The human rights organization stated that the “persistent failure of the government to address the security crisis in the country’s South East region has created a free-for-all reign of impunity in which numerous state and non-state actors have committed serious human rights violations and killed at least 1,844…between January 2021 and June 2023.”
The report documents unlawful killings, torture, enforced disappearances, and arbitrary arrests carried out by “rampaging gunmen, state-backed paramilitary outfits, vigilante, criminal gangs and cult groups.”
Sanusi alleged that; “Nigerian authorities’ brutal clampdown on Pro Biafra protests from August 2015 plunged the South East region into an endless cycle of bloodshed, which has created a climate of fear and left many communities vulnerable.”
He added that the “assassination of prominent personalities and attacks on highways, security personnel and facilities are chilling reminders of the region’s insecurity.”
The pervasive insecurity has had a significant impact on the daily lives of residents.

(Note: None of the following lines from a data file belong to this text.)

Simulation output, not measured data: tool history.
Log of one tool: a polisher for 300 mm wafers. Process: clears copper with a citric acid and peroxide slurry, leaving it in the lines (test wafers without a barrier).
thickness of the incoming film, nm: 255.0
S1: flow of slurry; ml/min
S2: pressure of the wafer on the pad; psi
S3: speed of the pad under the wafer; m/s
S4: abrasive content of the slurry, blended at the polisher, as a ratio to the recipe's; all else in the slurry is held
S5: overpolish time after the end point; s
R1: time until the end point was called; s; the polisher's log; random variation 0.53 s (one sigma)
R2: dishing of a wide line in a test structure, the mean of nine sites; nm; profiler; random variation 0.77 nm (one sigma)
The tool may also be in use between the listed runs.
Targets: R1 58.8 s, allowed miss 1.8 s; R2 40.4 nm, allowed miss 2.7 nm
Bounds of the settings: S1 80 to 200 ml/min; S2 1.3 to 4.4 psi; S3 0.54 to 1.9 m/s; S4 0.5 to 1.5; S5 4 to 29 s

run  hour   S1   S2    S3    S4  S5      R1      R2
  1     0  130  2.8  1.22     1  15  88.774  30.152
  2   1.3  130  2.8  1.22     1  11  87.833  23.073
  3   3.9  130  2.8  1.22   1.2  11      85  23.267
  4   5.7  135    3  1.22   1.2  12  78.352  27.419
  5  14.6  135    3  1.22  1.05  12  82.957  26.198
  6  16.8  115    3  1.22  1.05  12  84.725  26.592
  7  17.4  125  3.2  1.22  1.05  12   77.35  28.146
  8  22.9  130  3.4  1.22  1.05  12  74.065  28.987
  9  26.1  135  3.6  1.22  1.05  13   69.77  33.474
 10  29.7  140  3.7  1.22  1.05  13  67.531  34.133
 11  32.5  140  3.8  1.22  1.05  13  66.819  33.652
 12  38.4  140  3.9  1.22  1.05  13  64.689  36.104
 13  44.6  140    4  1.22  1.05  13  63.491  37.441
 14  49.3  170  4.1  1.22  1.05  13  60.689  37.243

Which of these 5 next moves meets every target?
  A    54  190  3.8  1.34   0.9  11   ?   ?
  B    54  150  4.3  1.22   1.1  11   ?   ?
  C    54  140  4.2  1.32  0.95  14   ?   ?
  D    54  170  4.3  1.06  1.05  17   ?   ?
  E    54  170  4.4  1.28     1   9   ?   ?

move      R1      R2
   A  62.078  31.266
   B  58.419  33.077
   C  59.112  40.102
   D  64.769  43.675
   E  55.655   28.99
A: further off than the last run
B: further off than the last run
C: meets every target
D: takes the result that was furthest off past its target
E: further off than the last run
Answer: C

According to Amnesty International Nigeria, the violence has affected people’s rights, including “the rights to life, physical integrity, security, liberty including freedom of movement.” The report noted that “many people have not travel[ed] to their hometown for several years for fear of attacks or abduction” and that traditional ceremonies are now often held outside the region.
Sanusi stressed that “no one knows exactly the number of people killed in the South East since 2015” and that “the number of high profile killings and the consistent fear of possible attacks, anywhere and anytime, show how badly the authorities are failing to protect lives and properties and ensure law and order.”
Amnesty International has urged the government to act decisively. Sanusi advised that; “The government must stop turning a blind eye to the unlawful killing, arbitrary arrest and detention, torture enforced disappearances and and destruction of properties in the South East.”
He concluded that “authorities must live up to their constitutional and international human rights obligation, including by ensuring that all suspected perpetrators are brought to justice in fair trials, no matter, who they are and that victims and their families have access to justice and effective remedies.”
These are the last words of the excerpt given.